Sandbox: We are young and we are friends of time, part I

Sandbox is a little corner of the web that is dedicated to Iowa City artists working to engage the public in an interactive environment. Find out more here.

During the Affect & Inquiry symposium sponsored by the Obermann Center for Advanced Studies (March 27-29) here in Iowa City, Ann Cvetkovich spoke at Public Space One about her interest in making scholarship into a creative practice. In my writing project at PS1, I’ve been interested in exploring this site of scholarship and creative writing. I’m trying to bring together disparate strands of research, to learn how to trace—in language—an attention to the surface of an artwork as well as to the corrugated surface of a relationship over time.
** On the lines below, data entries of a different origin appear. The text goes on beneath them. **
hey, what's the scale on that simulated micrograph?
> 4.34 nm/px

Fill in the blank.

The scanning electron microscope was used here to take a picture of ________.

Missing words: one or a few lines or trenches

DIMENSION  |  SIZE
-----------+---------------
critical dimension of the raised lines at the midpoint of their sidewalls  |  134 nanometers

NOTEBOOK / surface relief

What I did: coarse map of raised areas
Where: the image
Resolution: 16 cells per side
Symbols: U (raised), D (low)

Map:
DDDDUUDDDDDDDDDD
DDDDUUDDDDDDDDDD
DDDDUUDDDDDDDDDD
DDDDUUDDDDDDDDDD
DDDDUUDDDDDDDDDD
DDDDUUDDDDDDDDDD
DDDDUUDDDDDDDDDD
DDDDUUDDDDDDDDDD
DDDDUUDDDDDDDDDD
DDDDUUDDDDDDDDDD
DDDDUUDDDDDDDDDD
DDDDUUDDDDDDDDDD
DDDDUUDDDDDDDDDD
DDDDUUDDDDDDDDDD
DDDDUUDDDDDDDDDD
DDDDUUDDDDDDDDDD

Untitled, no. 1 of 24, from the portfolio, Hours of the Day, Louise Bourgeois
Untitled, no. 1 of 24, from the portfolio, Hours of the Day, Louise Bourgeois

In an earlier conversation on the role of art in affect theory, both Lauren Berlant and Cvetkovich spoke to the goal of asking: What does it mean to be thinking with artworks, to be changed by a piece—not to master the work, but to wonder about what the work makes possible?

As cultural theorists associated with affect theory ask how scholarly writing might be more creative—necessitating more attunement to affect, to the senses, to the use of the personal—there are art writers who are similarly seeking other modes of writing alongside or through artworks, as opposed to taking an authoritative stance, common in art criticism, that suggests the critic’s mastery over an artwork. Writer Maria Fusco, with others, offers that in new forms of art writing, “The art work may be intensely engaged with, or it may be the starting point for fictional and poetic developments.”

B2 cap
Untitled, no. 24 of 24, from the portfolio, Hours of the Day, Louise Bourgeois

In my project, I’m beginning from certain works of art, circling around them and my experiences of distorted time. They are artworks that open up spaces for thinking through questions of temporality, synchronicity and love. In Part II, I will write specifically about these artworks and the questions, or spaces for questioning, they’ve generated for me.



The title of this post—and the current title of my project, as a whole—is borrowed from a piece by the artist Moyra Davey, which can be found here.

The phrase is an inscription from a building in front of Trinity Cemetery in New York, referenced in a piece of writing by Davey entitled “Index Cards” from Speaker Receiver, which can also be found via Murray Guy, as well as in Animal Shelter (Issue 2), a spectacular journal out from Semiotexte.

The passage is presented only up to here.